Life at the end of the road

October 22, 2008

The first pour

Filed under: Uncategorized — lifeattheendoftheroad @ 8:43 pm

I never really got past yesterday lunchtime with my last post as I was pure knackered and I’ll probably not finish this one either because I’m even more wrecked today! As for my first day on the winter timetable we had three extra sailings and almost an extra one after 17:30! The day got off to a most promising start with the low but bright morning sun giving all the workers traveling on the ferry a little more enthusiasm than normal.

Rainbow on Goat island

Rainbow on Goat island

The reddish light from the sun making even the shower  behind this rainbow to the north look appealing as it headed towards the harbour works.

The 'happy' workers

The 'happy' workers

Now this photo may seem exceedingly dull being as how it’s the back of 25 people mainly in ‘Hi Viz’ jackets walking up the slipway, but seeing all this activity on Raasay on a sunny autumn morning made me feel quite upbeat. Especially as all I hear these days is doom and gloom.

80 cubic meters of concrete poured into the sea!

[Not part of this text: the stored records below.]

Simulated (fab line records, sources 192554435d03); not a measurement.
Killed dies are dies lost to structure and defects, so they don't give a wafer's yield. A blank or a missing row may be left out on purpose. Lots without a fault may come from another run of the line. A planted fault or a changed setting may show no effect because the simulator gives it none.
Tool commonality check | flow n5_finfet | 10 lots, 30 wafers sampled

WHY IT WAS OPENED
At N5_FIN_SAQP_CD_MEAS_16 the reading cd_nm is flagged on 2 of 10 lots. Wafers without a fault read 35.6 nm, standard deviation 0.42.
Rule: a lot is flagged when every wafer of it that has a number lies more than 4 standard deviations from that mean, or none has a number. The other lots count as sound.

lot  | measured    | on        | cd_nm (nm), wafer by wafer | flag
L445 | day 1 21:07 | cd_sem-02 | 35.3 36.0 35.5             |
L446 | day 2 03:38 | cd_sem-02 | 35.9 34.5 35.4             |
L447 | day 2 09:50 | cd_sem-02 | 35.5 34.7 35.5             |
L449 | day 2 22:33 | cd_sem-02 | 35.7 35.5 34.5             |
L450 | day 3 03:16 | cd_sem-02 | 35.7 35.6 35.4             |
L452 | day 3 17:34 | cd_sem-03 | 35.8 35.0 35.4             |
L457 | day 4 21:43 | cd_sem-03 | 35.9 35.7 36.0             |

The extra run in the morning meant an exceedingly short lunch break so I never had time to go and see the village hall ‘Ground source’ heating system being commissioned which is a shame because it’s something I’m very interested in. I did however get chance to take a couple of pics from up the ‘Battery’ of the harbour works. The ‘Battery’ being Raasay’s contribution to the nations defenses against a French invasion.

Kobelco CKE 1800

Kobelco CKE 1800

The 185ton Kobelco crawler crane had arrived, was being assembled and just look how small that cement mixer looks next to it. This crane was taken in pieces on several large lorries to the old ‘Howard Doris’ yard at kishorn for partial assembly before being transported by sea to Raasay, there’s pics here https://lifeattheendoftheroad.wordpress.com/2008/10/01/raasay-pier-is-almost-finished/ of it at Kishorn. All this activity was in preparation for the first pour of concrete into the shutters ( that big square yellow thing between the orange boat and crane ) that had been placed on the sea bed as a base for the blocks that were made at Kishorn ( check out the above link )

Golden Emblem 22/10/08

Golden Emblem 22/10/08

And speaking of French invaders, Louis had been busy on the Golden Emblem and was paneling the outside of his galley.  The afternoon was just as busy as the morning and I heard by around 15:00 that about 80 cubic meters of concrete had been poured into the first section of shuttering on the sea bed, and that’s about it it’s not even 10:00pm and I’m off to my bed!